Dimon's $23 million payday isn't the problem

A cutout figure of JPMorgan Chase CEO Jamie Dimon hovers above a May 2011 protest against banks on Wall Street.

Story highlights

  • JPMorgan CEO Jamie Dimon gets $23 million pay package despite the bank's $2 billion loss
  • Ingo Walter and Jennifer Carpenter: Real concern should not be level of executive pay
  • They say bank shareholders and employees have incentives to take risks to make more money
  • Focus on changing risk incentives rather than amount of pay, the writers say

Here we go again. The perennial question of: "Would you rather own shares in a major financial conglomerate or manage one?" comes up as JPMorgan Chase loses more than $2 billion in trading bets.

The answer seems clear. If you're an executive who manages the money, you're likely to get a large paycheck and bonus even if you're responsible for the loss, directly or indirectly. Jamie Dimon is still getting his $23 million.

Shares of the major banks continue to trade well below book value and generate miserable performance metrics -- and have over the years been very poor investments -- while senior executives and key employees continue to walk away with vastly outsize earnings, even when they oversee massive losses.

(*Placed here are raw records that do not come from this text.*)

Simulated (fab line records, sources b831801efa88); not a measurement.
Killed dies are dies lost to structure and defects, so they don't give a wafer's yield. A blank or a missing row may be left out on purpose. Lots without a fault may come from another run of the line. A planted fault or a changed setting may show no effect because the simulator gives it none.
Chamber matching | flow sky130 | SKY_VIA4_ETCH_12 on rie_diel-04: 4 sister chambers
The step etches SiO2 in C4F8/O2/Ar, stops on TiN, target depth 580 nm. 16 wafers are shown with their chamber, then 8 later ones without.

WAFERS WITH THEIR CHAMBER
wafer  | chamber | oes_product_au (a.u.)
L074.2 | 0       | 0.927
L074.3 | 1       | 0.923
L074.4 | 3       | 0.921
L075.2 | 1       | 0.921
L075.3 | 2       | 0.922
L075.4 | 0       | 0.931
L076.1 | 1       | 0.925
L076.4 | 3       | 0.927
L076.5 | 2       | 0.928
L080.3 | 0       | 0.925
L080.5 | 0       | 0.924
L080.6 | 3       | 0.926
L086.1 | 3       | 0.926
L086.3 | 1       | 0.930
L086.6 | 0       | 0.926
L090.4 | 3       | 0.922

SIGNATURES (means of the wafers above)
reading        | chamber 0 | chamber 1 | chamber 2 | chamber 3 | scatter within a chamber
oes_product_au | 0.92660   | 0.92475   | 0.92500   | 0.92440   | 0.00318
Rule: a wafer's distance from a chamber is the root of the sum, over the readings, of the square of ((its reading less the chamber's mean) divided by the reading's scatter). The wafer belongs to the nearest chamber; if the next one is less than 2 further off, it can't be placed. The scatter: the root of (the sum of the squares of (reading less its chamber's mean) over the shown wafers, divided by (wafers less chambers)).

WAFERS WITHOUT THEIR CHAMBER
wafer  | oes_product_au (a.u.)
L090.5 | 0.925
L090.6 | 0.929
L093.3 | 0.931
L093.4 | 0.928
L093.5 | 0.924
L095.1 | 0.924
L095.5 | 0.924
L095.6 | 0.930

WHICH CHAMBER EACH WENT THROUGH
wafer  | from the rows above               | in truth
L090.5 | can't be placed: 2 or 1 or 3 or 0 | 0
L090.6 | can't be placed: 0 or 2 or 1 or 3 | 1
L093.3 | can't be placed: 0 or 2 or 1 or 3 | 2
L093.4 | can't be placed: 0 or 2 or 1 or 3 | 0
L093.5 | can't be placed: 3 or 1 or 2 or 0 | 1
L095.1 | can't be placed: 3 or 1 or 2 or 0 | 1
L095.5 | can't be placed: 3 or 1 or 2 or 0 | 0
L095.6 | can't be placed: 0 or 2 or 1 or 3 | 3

Shareholders certainly have reasons to object to huge executive pay packages, especially ordinary people whose fund managers have put in stakes of the bank shares in their pension and mutual fund accounts.

Ingo Walter

But the level of executive compensation comes out of shareholders' pockets. If shareholders are unhappy with the division of the spoils, they have no one to blame but themselves. After all, they can always take their money elsewhere if they don't think their cut of bank profits is big enough.

Jennifer Carpenter

The real concern for everyone -- including regulators and taxpayers -- is not the level of pay handed out to executives, nor how profits in a company are divided between employees and shareholders, but rather, the incentives for risk-taking that bank pay apparently continues to create.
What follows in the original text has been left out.